I live with a celiac. I know stomach distress. And I had it. The work. The pressure. Knowing everything I had to do between then and the wedding: the two papers, the problem sets for statistics, the interview for next semester's TA job. Learning how to walk in heels, doing seating arrangements, making sure someone can deliver the Indian food, getting to the Greenmarket to order the flowers. My digestive track gave out on me. Fix us, Emily, it said.

shoes, books, snap peas
Wedding shoes; homework; dinner

It's steamed white basmati rice, steamed snow peas, and wheat-free tamari with garlic and ginger. It was filling, and calming.

I'm doing other things to try to keep my body going over this next stressful patch. I'm hitting the probiotics hard: yogurt, kombucha, and these fabulous candy bars with lactobacillus in them that they sell at Whole Foods. I'm also cutting out uncultured dairy nearly entirely; like most human beings, I'm at least a little lactose intolerant, and I don't want to give my body anything additional to deal with.

Dinner #3. Impulse.

I walked in the door from class. I was in a good mood, cheerful about the impending wedding, the fact that it wasn't quite dark yet, and being done with a little more work. My Wife looks up at me from our couch, smiles, and says, "I just watched Alton make macaroni and cheese. Can we have it for dinner?"

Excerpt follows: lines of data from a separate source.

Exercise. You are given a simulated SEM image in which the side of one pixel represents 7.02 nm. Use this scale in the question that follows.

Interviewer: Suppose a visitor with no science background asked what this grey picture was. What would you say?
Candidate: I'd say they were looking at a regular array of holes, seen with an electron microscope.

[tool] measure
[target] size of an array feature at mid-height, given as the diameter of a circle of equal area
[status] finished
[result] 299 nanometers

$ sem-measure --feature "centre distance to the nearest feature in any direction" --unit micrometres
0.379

I was in a good mood. "Sure," I said.

I then noticed that we were nearly out of, well, food. So I sent the Wife to the Yemeni bodega down the street for a half-gallon of milk (W: "The guy at the store thought I was you. Although I should know what to say to what he said." Me: "What did he say?" W: "Kay hai? Something like that?" "كيف حالك؟" "Yeah, that." "You say بحر.") and went through the cheese drawer. Turns out we had some really old gruyère and a little bit of cheddar. We also used up our last bag of Tinkyada spirals on it; I couldn't make extra like I usually do.

mac and cheese
Gruyère Mac and Cheese

This is actually a simplified version of my regular recipe. Boil pasta in one pot. Meanwhile, melt 2 tbsp butter in a large saucier, sauce pan, or something big enough to hold all that pasta once it is boiled. Add 2 tbsp cornstarch (wheat flour is ok, if you do that sort of thing). Let it brown slightly. Pour in...some milk. I didn't measure. About half a half-gallon, whatever that is. Whisk. Once it starts thickening, add a whole bunch of diced or shredded or crumbled gruyère and whatever other cheese you have in the house that won't taste nasty with it. When the cheese is melted through, dump the pasta into the sauce. Turn the heat off, stir, and pour the whole thing into a casserole. Run it under the broiler until the top looks crispety-crunchety. Makes many fewer servings than you would think, because everyone takes seconds. In fact, it's so good the blogger forgot to document it before she took her own serving.